The Lion & Key in Thames Street – The investigation of a mid-17th century token from London


A mid-17th century farthing token issued by by a tradesman living off Thames Street in the parish of St. Botolph, Billingsgate.

A mid-17th century farthing token issued by a tradesman living off Thames Street (possibly at Lion(‘s) Quay in the parish of St. Botolph, Billingsgate.

The above brass farthing token measures 15.5 mm and weighs 0.99 grams. It was issued in the name of a tradesman operating in, or an adjacent area to, part of Thames Street in the Billingsgate Ward of the City of London.

The design of the token may be formally described as follows;

Obverse: (mullet) THE.LYON.AND.KEY.IN , around the depiction of a lion rampant (facing left) holding a key.
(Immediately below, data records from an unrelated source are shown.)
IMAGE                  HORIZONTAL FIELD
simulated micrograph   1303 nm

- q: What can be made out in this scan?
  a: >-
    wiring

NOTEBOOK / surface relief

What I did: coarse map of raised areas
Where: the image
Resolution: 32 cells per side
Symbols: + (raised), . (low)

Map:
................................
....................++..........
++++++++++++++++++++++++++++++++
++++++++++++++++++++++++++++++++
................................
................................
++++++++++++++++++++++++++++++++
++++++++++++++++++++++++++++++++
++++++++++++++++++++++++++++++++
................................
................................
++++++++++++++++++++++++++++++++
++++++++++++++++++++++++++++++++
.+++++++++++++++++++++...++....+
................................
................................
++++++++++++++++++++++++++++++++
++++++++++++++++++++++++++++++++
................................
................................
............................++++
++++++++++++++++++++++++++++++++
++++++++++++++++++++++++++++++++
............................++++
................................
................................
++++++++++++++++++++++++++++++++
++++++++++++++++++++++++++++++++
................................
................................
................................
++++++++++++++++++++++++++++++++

Reverse: (mullet) THEMES.STREETE.1651 , around a twisted wire inner circle. A triad of initials within reads, F|.R.| (rosette) E .

We cannot be sure if the emblem on the obverse of the token is the issuer’s trade sign or a pictorial indication of his precise address. While certainly not unique, the trade sign of the lion and key was not at all common in 17th or 18th century Britain. However, in this particular example it has been suggested(1) that the trade sign was a pictorial play on words based on the name of an adjacent wharf (i.e. Lion or Lion’s Quay) which was located on the north bank of the River Thames, south off Thames Street, approximately between Billingsgate Dock and Botolph Wharf. This was one of 20 quays established in 1558 off Thames Street between London Bridge and the Tower Ditch and is clearly identified in the Agas Map of London (c.1561). The general waterfront area west of between Billingsgate up to Old London Bridge appears to have always been an important area of commercial wharfs with evidence for such dating back to the Anglo-Saxon and Roman periods.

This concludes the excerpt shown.